Database: To delete or not to delete records

I don't think I am the only person wondering about this. What do you usually practice about database behavior? Do you prefer to delete a record from the database physically? Or is it better to just flag the record with a "deleted" flag or a boolean column to denote the record is active or inactive?


Solution 1:

It definitely depends on the actual content of your database. If you're using it to store session information, then by all means wipe it immediately when the session expires (or is closed), you don't want that garbage lying around. As it cannot really be used again for any practical purposes.

Basically, what you need to ask yourself, might I need to restore this information? Like deleted questions on SO, they should definitely just be marked 'deleted', as we're actively allowing an undelete. We also have the option to display it to select users as well, without much extra work.

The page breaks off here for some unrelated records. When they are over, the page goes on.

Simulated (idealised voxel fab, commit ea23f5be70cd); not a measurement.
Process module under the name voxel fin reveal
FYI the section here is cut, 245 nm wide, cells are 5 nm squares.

If you're not actively seeking to fully restore the data, but you'd still like to keep it around for monitoring (or similar) purposes. I would suggest that you figure out (to the extent possible of course) an aggregation scheme, and shove that off to another table. This will keep your primary table clean of 'deleted' data, as well as keep your secondary table optimized for monitoring purposes (or whatever you had in mind).

For temporal data, see: http://talentedmonkeys.wordpress.com/2010/05/15/temporal-data-in-a-relational-database/

Solution 2:

Pros of using a delete flag:

  1. You can get the data back later if you need it,
  2. Delete operation (updating the flag) is probably quicker than really deleting it

Cons of using a delete flag:

  1. It is very easy to miss AND DeletedFlag = 'N' somewhere in your SQL
  2. Slower for the database to find the rows that you are interested in amongst all the crap
  3. Eventually, you'll probably want to really delete it anyway (assuming your system is successful. What about when that record is 10 years old and it was "deleted" 4 minutes after originally created)
  4. It can make it impossible to use a natural key. You may have one or more deleted rows with the natural key and a real row wanting to use that same natural key.
  5. There may be legal/compliance reasons why you are meant to actually delete data.

Solution 3:

As a complement to all posts...

However, if you plan to mark the record, its good to consider making a view, for active records. This would save you from writing or forgetting the flag in your SQL query. You might consider a view for non-active records too, if you think that also serve a purpose.

Solution 4:

I am glad to have found this thread. I too was wondering what people thought about this issue. I have implemented the 'marked as deleted' for about 15 years on many systems. Whenever a user would call to say something was accidentally deleted it was certainly a lot easier to mark it un-deleted than recreate it or restore from a backup.

We are using postgresql and Ruby on rails it looks like we could do this in 1 of two ways, modify rails or add an ondelete trigger and does instead a pl/pgsql function to mark as deleted. I am leaning toward the latter.

As for performance hits, it will be interesting to see the results of EXPLAIN-ANALYZE on large tables to few deleted items as well as many deleted items.

In systems used over time I have found, new users tend to do silly things like delete things accidentally. So when people are new in a position they have all the access rights of the person previously in that position except with zero experience. Accidentally deleting something and being able to quickly recover gets everyone back to work quickly.

But as someone said, sometimes you may need that particular key back for some reason, at that point you would need to really delete it, then re-create the records (on undelete it and modify the record).

Solution 5:

I mark them as deleted, and don't really delete. However every once in a while I sweep out all the junk and archive it, so it doesn't kill performance.